The discussion on holiness really made me rethink the idea of morals and guidelines. It affirmed for me all over again that actually unless the heart is right, we really are going nowhere with the idea of enforcement. All that will happen is that we will prevent those thinking about engaging with social media from engaging - it will have a precautionary force. It's not going to stop some people blogging the most stroppy comments possible. It's not going to stop people not paying attention during meetings. It's not going to stop people being rude and gossipy. All of those things relate to behaviour, to values, to lifestyle. So to some extent it is the values issue which we should be addressing rather than the enforcement issue (of which we have lots of levels already). It's like trying to slow down a ferrari with a road-block. Much better to install a speed-limiter at the heart of the Ferrari at the outset? And much less damaging.

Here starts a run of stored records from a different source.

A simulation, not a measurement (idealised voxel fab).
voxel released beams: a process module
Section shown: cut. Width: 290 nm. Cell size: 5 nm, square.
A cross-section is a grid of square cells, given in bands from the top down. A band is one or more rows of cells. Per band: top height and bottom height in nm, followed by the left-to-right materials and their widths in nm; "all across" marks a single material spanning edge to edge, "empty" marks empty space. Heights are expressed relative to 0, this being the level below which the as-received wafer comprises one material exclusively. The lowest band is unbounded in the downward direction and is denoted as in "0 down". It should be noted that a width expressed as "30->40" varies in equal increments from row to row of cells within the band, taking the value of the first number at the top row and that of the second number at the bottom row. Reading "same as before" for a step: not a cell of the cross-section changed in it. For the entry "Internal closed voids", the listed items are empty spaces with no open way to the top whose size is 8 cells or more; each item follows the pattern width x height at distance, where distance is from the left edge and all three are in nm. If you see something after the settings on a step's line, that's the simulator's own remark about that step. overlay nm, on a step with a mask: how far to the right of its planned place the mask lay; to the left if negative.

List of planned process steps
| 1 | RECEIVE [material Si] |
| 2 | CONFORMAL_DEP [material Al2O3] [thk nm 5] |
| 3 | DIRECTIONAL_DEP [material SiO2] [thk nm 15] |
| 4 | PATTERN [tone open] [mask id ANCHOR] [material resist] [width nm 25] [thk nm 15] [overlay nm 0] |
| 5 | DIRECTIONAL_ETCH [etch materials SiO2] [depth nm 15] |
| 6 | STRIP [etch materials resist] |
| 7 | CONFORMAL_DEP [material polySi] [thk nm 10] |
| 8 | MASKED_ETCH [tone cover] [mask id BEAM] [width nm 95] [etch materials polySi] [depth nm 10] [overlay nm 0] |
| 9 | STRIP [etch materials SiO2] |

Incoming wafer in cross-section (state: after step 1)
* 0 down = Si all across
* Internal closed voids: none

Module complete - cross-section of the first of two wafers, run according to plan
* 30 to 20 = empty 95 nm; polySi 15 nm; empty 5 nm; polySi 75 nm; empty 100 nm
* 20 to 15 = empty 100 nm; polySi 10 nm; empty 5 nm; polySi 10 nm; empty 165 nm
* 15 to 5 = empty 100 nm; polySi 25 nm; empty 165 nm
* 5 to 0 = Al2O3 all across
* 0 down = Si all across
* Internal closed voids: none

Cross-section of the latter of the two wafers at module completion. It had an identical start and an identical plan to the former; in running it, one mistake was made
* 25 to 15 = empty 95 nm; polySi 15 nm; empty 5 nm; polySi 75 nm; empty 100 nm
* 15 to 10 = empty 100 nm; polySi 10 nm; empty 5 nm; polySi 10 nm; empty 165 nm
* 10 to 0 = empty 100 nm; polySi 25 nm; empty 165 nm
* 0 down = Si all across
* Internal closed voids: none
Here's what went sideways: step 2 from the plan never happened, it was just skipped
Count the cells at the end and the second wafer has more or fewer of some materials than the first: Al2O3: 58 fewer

It's interesting that Paul's letter to the Galatians argues strongly against the law and for values-based decision making. Remember about us being set free from the law but being enslaved to Christ, about the fruit of the Spirit against which there is no law. Anyone who chooses to follow a legalistic process will end up wrapped up and tied down by that process. Instead, Paul says, as heirs of Christ, we are free, mature citizens who need to walk by the Spirit. Yes, there are guidelines but not law. The same goes through 1 Corinthians where Paul, or so I suggest to my students, sets up a series of moral questions for the Corinthians rather than laying down the law. Is it beneficial? (1 Cor 6:12) Does it enslave? (1 Cor 6:12) Does it harm anyone? (1 Cor 8:13) Does it glorify God? (1 Cor 10:31). Both of the letters seem to set up a good ethical alternative for what needs to happen once you have decided to shed Torah observance as a norm (pace quite a few contemporary NT scholars!).
Hence the need to focus on values during Mondays debates and hence the need for appropriate Christian conferring. David Warnock and Angela Shier-Jones have blogged on this as their latest comments on this issue - both rather averse to the sharper words of others.
Someone has suggested somewhere that all this talk about a paper going to Council before it is actually discussed by Council is somewhat inappropriate. Not sure how this can really be/should be the case for four reasons.
First, it's been put into the public domain. As a church we chose to put it on a public website. It was not marked as confidential and so presumably as a public document it can be discussed. Moreover, I would suggest that what has happened over the last few days has been really good - we have had opportunity to discuss the paper, to study it and review it. We've given the paper a really good airing rather than limit ourselves to the brief 15 minute of presentation, discussion, ratification which can sometimes happen. What is wrong with good old fashioned democracy for goodness sake? Whyever isn't it alright to talk about things openly and honestly just as long as we maintain respect for different points of view.
Secondly, the Methodist Recorder has had a two page spread about one of the other papers - the proposal that Methodism has a president and two co-presidents (one lay and one diaconal) and that these serve for a period of three years. (Our present system is to have one president and one vice-president both serving for one year). Why would it be OK for an independent paper to seek to sway the minds of the Methodist people about that through the way it reports and selects what is included but not OK for another form of media to discuss another paper? This doesn't make sense.
Thirdly, the whole point of the conversation is that the paper is seeking to bring a conversation to an end rather to open it up. The paper is marked for decision. But, as Dave Faulkner and others have noted, there seems to have been little attempt to have an open conversation about this paper - it comes from pretty high up within the structures of the Methodist Church rather than out of the grassroots blogging community. In other words, this is legislation from above - and that kind of legislation often needs longer to be assimilated into all levels of the organisation - much better to have public assent that hierarchical imposition.
Fourthly, as someone who commented on my blog said the other day, there is the danger this could make us look a little silly. In the week after the Pope urged his priests to blog (or not - read +Nick) and the British Social Attitudes Survey showed that fewer and fewer people are getting the Christian message at all (see David Keen), the Methodist Church may, unintentionally I believe, be narrowing the involvement of its staff and office holders in the world of social media. As far as I am concerned that cannot be. We need a church which embraces social media, which seeks to share the Good News of the Gospel in every form, which seeks to publish the name of Jesus through Twitter, through Facebook, through MSN and Google-wave. A church which does not place limits on the Gospel but rather sends the Gospel on its way through these means and others.
Whatever happens on Monday, I do hope that the end result is a boost for social media within the Methodist Church and that it provides a fresh impetus for that church's engagement with an increasingly consciously irreligious Britain.